S3
Use cases
Backup
Disaster Recovery
Archive
Hybrid Cloud Storage
Application hosting
Media hosting
Data lakes & big data analytics
Software delivery
Static website
Globally unique name, Looks like a global service but is created in a region
Naming
No uppercase, No underscore
3-63 characters long
Not an IP
Must start with a lowercase letter or number
Must NOT start with the prefix xn--
Must NOT start with the suffix -s3alias
Objects
Key (Prefix + Object name)
There's no concept of the directory within buckets (the UI will trick you think)
Max object size is 5TB
If uploading more than 5GB, must use "multi-part upload"
Versioning
Protect against unintended deletes
The same key overwrite will change the version
Enabled at the bucket level
Suspending versioning does not delete the previous version
Lifecycle Rules
Transition Action: move objects between storage classes
Expiration Action: expire (delete) object after some time
Rules
can be created for a certain prefix
can be created for certain objects Tags
Analysis
Recommendations for Stand and Standard IA
NOT work for One Zone IA or Glacier
The report is updated daily
24-48 hours to start seeing data analysis
Requester Pays
The requester must be authenticated in AWS
Event Notifications
S3:ObjectCreated, S3:ObjectRemoved, S3:ObjectRestore, S3:Replication ...
Support filtering (*.jpg)
Typically deliver events in seconds but can sometimes take a minute or longer
Deliver to: SNS, SQS, Lambda Function, Event Bridge
Performance
S3 Automatically scales to high request rates, a latency of 100-200 ms
At least 3500 PUT/COPY/POST/DELETE or 5500 GET/HEAD requests per second per prefixes in a bucket
Multi-Part Upload (recommend for >100MB, Must use for >5GB)
S3 Transfer Acceleration
Increase transfer speed by transferring files to an AWS edge location
Compatible with multi-part upload
S3 Byte-Range Fetches
Parallelize GETs by requesting specific byte ranges
Better resilience in case of failures
S3 Select & Glacier Select
Retrieve fewer data using SQL by performing server-side filtering
Less network transfer, Less CPU cost on client-side
Batch Operations
Perform bulk operations on existing S3 objects with a single request
Example: Modify object metadata & properties, Copy objects between S3 buckets, Encrypt un-encrypted objects, Modify ACLs and tags, Restore objects from S3 Glacier, Invoke Lambda function to perform custom action on each object
A job consists of a list of objects, the action to perform, and optional parameters
S3 Batch Operations manages retries, tracks progress, sends completion notifications, generates reports
Can use S3 Inventory to get object list and use S3 Select to filter objects
Durability 99.999999999% (11 9's) of objects across multiple AZ for all storage classes (Loss object once every 10,000 years)
Storage Classes
Standard - General Purpose
Availability 99.99% (not available 53 minutes a year)

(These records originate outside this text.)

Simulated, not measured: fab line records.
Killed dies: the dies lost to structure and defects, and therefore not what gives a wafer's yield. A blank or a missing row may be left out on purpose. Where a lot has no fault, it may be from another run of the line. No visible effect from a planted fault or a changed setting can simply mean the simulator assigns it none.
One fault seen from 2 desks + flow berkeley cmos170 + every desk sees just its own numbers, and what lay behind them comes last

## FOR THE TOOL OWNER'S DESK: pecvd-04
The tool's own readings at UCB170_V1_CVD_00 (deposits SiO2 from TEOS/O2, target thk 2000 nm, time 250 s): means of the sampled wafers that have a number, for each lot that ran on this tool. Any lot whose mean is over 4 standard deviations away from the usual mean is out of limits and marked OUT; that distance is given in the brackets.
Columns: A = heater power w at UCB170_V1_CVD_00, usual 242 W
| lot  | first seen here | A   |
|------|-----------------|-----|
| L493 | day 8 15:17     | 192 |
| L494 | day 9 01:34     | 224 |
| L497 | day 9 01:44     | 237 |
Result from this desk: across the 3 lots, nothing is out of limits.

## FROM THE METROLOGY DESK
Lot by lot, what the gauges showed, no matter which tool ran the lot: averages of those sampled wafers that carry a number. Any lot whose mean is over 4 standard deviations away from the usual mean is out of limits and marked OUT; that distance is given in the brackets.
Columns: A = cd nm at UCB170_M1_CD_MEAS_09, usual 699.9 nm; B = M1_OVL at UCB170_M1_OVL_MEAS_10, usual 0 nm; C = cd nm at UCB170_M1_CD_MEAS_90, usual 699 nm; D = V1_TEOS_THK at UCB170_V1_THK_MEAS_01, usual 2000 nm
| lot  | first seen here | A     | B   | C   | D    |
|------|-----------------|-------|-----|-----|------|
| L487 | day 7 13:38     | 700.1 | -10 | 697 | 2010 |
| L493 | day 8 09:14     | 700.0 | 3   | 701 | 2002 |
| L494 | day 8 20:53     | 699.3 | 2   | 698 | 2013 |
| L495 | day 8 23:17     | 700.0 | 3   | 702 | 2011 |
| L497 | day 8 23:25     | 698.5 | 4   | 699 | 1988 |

Sustain 2 concurrent facility failures
Standard-Infrequent Access (IA)
Lower cost than standard
99.9% Availability
Use cases: Backup, DR
One Zone-Infrequent Access
High durability (99.999999999%) in a single AZ (but data lost when AZ is destroyed)
99.5% Availability
Use cases: storing secondary backup copies if on-premise data
Glacier Instant Retrieval
Millisecond retrieval, accessed once a quarter
Minimum storage duration of 90 days
Glacier Flexible Retrieval (formerly S3 Glacier)
Expedited (1-5 minutes), Standard (3-5 hours), Bulk (5-12 hours) - free
Minimum storage duration of 90 days
Glacier Deep Archive (For long-term storage)
Standard (12 hours), Bulk (48 hours)
Minimum storage duration of 180 days
Intelligent Tiering
Small monthly monitoring and auto-tiering fee
Moves objects automatically between Access Tiers based on usage
There are no retrieval charges in S3 Intelligent-Tiering
Tiers
Frequent Access tier (automatic): default
Infrequent Access tier (automatic): not accessed for 30 days
Archive Instant Access tier (automatic): not accessed for 90 days
Archive Access Access tier (optional): config from 90-700+ days
Deep Archive Access tier (optional): config from 180-700+ days
Cost
Security
User-based
IAM Policies - Allow for a specific user from IAM
Resource-Based
Bucket Policies - Bucket-wide rules from the s3 console (allow cross-account)
Object ACL - finer grain (can be disabled)
Bucket ACL - less common (can be disabled)
IAM can access an s3 object if (The user IAM permissions allow it OR the resource policy allows it) AND there's no explicit deny
MFA Delete
Require MFA when Permanently delete or Suspend versioning
Versioning must be enabled
Only the bucket owner can enable/disable MFA Delete
Can't use in AWS Console (only working on AWS CLI, SDK, or REST API)
S3 Access Logs
Audit any access to s3 buckets
Logged into another S3 bucket (Must be in the same AWS region)
If logged in the same bucket, It will create a logging loop
Analyzed using data analysis tools
S3 Pre-signed URLs
URL Expiration
S3 Console - 1 min up to 720 mins (12 hours)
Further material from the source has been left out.